The Senate has unanimously passed the No Tax on Tips Act, a bill aimed at exempting up to $25,000 in tips from federal income taxes for American service workers, including bartenders, delivery drivers, and nail technicians. This legislation, which aligns with a campaign promise from President Donald Trump, now moves to the Republican-controlled House, where it is expected to receive broad support.
If enacted, the bill would revise the IRS Code to eliminate taxes on tips for employees who traditionally received tips as of December 31, 2023. To qualify, workers must have earned less than $160,000 for the 2024-2025 tax year, with future income thresholds adjusted for inflation. The proposal could significantly benefit around 4 million individuals employed in tipped occupations, representing approximately 2.5% of the U.S. workforce, according to the Yale Budget Lab. Other estimates suggest this figure could be closer to 5%.
Supporters, including Senate Minority Leader Chuck Schumer and the National Restaurant Association, argue that the bill would provide tax relief to hardworking Americans. However, critics, including some economists and labor advocates, caution that the removal of taxes on tips may lead to stagnation in base wages and could negatively affect tipped workers' eligibility for support programs such as the child tax credit and Social Security contributions.

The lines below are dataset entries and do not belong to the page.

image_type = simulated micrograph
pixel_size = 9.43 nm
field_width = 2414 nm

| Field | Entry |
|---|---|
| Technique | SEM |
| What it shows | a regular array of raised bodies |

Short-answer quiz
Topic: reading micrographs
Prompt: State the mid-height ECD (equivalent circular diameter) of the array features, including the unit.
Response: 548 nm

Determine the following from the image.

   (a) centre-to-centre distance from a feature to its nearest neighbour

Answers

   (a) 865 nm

Furthermore, experts warn that the legislation might alter tipping culture, potentially leading businesses to encourage or mandate tipping as a way to reduce their labor costs. Research indicates that a significant portion of Americans already feel pressured to tip more frequently.
The No Tax on Tips Act represents a significant shift in how tipped income is treated in the U.S., and its implications for workers and businesses will continue to be a topic of discussion as it moves through the legislative process.